On Dec 14, 6:01*pm, sanborne <(E-Mail Removed)> wrote:

> I assumed from my schooling that a binary search for the correct

> coefficients A and B would be better than a linear search
If you can access only one search key at a time, sure. But

in hardware you can access multiple search keys in parallel;

the cost is not of time, but of area (more comparators).

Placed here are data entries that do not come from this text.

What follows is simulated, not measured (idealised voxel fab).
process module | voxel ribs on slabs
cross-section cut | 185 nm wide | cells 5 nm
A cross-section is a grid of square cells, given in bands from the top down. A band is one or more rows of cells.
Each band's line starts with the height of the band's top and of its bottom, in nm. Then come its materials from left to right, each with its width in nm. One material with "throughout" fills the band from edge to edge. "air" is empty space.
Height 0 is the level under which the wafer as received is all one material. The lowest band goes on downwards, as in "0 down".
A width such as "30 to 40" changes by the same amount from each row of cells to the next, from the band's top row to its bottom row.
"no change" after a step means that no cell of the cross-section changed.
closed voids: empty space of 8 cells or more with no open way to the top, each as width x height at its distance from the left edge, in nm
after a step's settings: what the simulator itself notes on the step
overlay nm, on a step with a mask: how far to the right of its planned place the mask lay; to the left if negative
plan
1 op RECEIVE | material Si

By the look of your code, both your binary and linear searches

are in fact comparing the input value with all keys

simultaneously - so there is no added area cost in going

to linear search.

> But strangely enough, when I synthesize

> both a design that is implemented using linear and a binary search,

> the linear search has a shorter combinational delay and therefore can

> actually be clocked faster! I think there is some kind of optimization

> that is happening in the synthesis tool (I am using Mentor Graphics

> Precision, but have seen similar behavior in Quartus II).
This is interesting, but perhaps not very surprising. A linear

string of comparisons is a very regular structure and it's quite

possible that the synth tool will make the same optimization that

a designer might (more details below). Your hand-crafted binary

search, though, makes a rather irregular hardware structure and

it's probably not optimized - so you end up with a cascade of

comparators (three in your example) on the critical path.

> But this

> result seems to render unnecessary a ton of work that I did

> to write binary search code instead of linear search.
Synthesis is like that

It's often best to use a simple

iterative algorithm and let the tool reshape it. Trying to be

too clever can defeat the tool's ability to see important

optimization opportunities.

Of course, that doesn't mean human ingenuity is useless.

Particularly when a computation is spread across many

clock cycles, there may be algorithmic improvements that

you can see but a synthesis tool wouldn't even get close

to achieving.

> Why would a linear

> search have a shorter delay than a binary search?
If there are few enough search keys for you to do all

comparisons simultaneously, and if the keys are in

order (easy if they're the values in a monotonic table)

then the "linear" search can be nicely parallelized:

- Provide one magnitude comparator per search key.

- Compare the input value with each key. This gives

you a "thermometer code" of single-bit comparison

results - something like 1111100000000.

- Locate the 1/0 boundary of the thermometer code, and

use its location to decide which table entry to use.

Converting a thermometer code into a location number is

a simple problem with well-know, efficient solutions

(actually they're a kind of binary search, which is ironic)

and I've often seen synthesis tools doing precisely this

kind of arrangement.

> Is the synthesis

> tool automatically pipelining my design?
From the code snippet you gave, I very much doubt it.

As a matter of interest, I've used a similar technique in

the past in image processing designs to keep a sorted list

of the largest N values seen in a data stream (for

small-ish N, up to about 10).

At a more abstract level, you can think of it like this:

Linear search for a single value in a collection of N

keys is an O(N) problem in software - the time taken to

do it scales linearly with N. In hardware, you still

have an O(N) problem but now you can make the hardware

size scale linearly with N (you have N comparators) but

the whole thing can be done in constant time.

In a similar way, simple sort algorithms that are O(N^2)

time in software can easily be re-jigged in hardware to

be - for example - O(N) area and O(N) clock cycles, or

O(N^2) area and single-cycle. For large N the software

approach will always eventually win, given the low cost of

large memories. But if N is quite small, smearing the

algorithm across more hardware is an attractive option.

--

Jonathan Bromley